I am trying to generate a SQL statement with python. Please check the script below:
import re
json_file_object = open("sample_json_paths.txt", "r")
sql = list()
for sample_text in json_file_object:
# sample_text = "$.SyncCustomerRequestABM.SyncCustomerRequest.Customers.Customer.Relationship.OrganizationContact.OriginalSystemReference"
sql.append("SELECT\n")
sql.append(" CONVERT(NVARCHAR(32), HashBytes('MD5', concat(rt.id,'_', @now)), 2) AS docid\n")
#Append parentnodeid row
remove_dollar_sign = sample_text.replace("$.","")

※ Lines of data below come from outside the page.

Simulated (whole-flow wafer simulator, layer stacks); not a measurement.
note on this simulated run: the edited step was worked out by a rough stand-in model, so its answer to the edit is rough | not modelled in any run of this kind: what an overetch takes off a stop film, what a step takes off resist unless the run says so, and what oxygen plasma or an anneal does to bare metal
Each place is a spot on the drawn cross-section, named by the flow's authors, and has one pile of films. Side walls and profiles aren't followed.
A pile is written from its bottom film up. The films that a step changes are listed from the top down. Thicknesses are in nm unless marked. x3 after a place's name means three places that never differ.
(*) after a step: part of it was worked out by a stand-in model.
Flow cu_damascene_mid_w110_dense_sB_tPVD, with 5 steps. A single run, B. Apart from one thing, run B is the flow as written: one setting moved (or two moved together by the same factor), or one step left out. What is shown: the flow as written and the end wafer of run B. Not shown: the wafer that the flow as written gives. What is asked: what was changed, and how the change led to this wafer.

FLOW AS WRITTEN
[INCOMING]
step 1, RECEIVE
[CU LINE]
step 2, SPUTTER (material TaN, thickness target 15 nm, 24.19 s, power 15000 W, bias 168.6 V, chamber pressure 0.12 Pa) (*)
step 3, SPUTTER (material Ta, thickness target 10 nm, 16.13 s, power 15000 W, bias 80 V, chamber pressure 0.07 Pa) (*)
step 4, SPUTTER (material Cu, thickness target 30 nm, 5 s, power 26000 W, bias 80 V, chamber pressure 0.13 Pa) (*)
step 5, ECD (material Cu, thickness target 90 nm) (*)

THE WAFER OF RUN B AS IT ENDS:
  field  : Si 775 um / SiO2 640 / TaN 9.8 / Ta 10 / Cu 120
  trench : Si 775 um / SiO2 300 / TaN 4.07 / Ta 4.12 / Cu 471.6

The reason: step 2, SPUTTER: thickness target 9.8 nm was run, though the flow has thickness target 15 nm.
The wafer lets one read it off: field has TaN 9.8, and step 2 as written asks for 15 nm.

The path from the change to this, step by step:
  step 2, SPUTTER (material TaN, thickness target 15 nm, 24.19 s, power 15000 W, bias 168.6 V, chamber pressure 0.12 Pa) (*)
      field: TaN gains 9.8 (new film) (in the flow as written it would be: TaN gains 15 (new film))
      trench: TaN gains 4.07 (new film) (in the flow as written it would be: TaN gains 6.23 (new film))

json_string_list = remove_dollar_sign.split(".")
nodeid = json_string_list.pop(-1)
parent_node_id = ".".join(json_string_list)
sql.append(" ,'" + parent_node_id + "' " + "AS parentnodeid\n")
#Append nodeid row
sql.append(" ,'" + nodeid + "' " + "AS nodeid\n")
sql.append(" ,SyncCustomerRequestABM_layer.RequestHeader AS RequestHeader\n")
sql.append(" ,final_layer.[key] AS final_layer_key\n")
sql.append(" ,final_layer.[value] AS Ofinal_layer_value\n")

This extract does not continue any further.